Sometimes, heavy metal should feel like everything parents, teachers, and talk show hosts warned you about, and for that, there's Nastie Band. The New York City-based sonic enclave, featuring Faith No More guitar and keyboard player Roddy Bottum, 82-year-old singer and electronic music pioneer Chris Kachulis, and current and former members of acts like Villains, Merchandise, and Pollution, have a sound and image that will remind listeners of the wicked, daughter-tempting, devil-worshipping schlock bands of classic '80s movies. The bands revels in chains, leather, and snarling heavy rock that pulls from all corners of metal, goth, and noise, with a hard polish of NYC degeneracy.
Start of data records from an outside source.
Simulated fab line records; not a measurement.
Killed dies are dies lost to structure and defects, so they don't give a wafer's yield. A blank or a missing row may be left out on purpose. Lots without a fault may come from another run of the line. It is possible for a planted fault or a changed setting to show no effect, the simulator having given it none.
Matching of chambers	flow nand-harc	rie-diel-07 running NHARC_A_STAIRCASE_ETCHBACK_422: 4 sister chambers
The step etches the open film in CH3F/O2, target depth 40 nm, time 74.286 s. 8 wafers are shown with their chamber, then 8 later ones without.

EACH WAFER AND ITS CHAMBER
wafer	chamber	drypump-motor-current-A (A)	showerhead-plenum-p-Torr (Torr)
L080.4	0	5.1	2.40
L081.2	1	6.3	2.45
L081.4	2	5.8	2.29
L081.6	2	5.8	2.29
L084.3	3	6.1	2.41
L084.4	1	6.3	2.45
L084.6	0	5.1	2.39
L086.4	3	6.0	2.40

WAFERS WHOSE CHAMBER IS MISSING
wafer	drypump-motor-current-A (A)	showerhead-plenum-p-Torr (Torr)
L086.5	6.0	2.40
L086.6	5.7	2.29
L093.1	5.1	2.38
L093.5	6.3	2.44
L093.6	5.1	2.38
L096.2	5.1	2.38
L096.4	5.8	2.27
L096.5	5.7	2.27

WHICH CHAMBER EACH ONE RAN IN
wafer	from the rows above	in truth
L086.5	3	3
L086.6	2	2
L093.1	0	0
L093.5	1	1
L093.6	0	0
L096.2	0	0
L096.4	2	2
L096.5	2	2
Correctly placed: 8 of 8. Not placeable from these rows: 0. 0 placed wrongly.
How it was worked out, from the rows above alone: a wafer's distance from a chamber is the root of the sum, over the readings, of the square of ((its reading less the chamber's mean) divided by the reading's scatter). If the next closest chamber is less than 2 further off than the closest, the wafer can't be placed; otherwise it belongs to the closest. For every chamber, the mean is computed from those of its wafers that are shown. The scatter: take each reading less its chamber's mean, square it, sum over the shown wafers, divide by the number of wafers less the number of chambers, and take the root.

One need only listen to Nastie Band's latest single, Circle Of Knives, to get the idea. The song, pulled from their self-titled debut that's due out later this month on Sleeping Giant Glossolalia, has it all: lumbering doom riffs, death march drumming, haunting whispers, pained cries, eerie church bells, and even a bevy of Celtic Frostian 'OUGHS!' throughout. The track certainly feels metal as hell, though its horizons are set firmly outside of the genre's simple limitations; think of the soundtrack to an unholy blasphemous rite held in a slum basement in a scene from one of the Death Wish films, and you'll have some idea of what the collective is going for.
Listen to our exclusive stream of Circle Of Knives below and revel in making Jesus cry about what's happened to you:
Check out the badass leather-rebel cover of Nastie Band's debut album:
Nastie Band's debut comes out Friday, 7/26, on Sleeping Giant Glossolalia, and is available for preorder.
Nastie Band is obviously not Roddy Bottum's first exploration of shock within rock'n'roll. In 1993, Roddy came out as gay, becoming one of rock's first openly-gay figures. “[Coming out] made me nervous," Roddy admitted. "I was afraid I’d end up cast in this inflammatory light. I didn’t want [resultant tabloid press] talking about me being gay like it was i) anything to be ashamed of, or ii) something that I’d been hiding.
"As far as rock’n’roll goes, there is still the stereotyped heterosexual scenario of teenage girls falling in love with macho guitar heroes," added Roddy. "But there’s just as much homosexual infatuation in rock music as heterosexual – it’s about time that it’s recognised."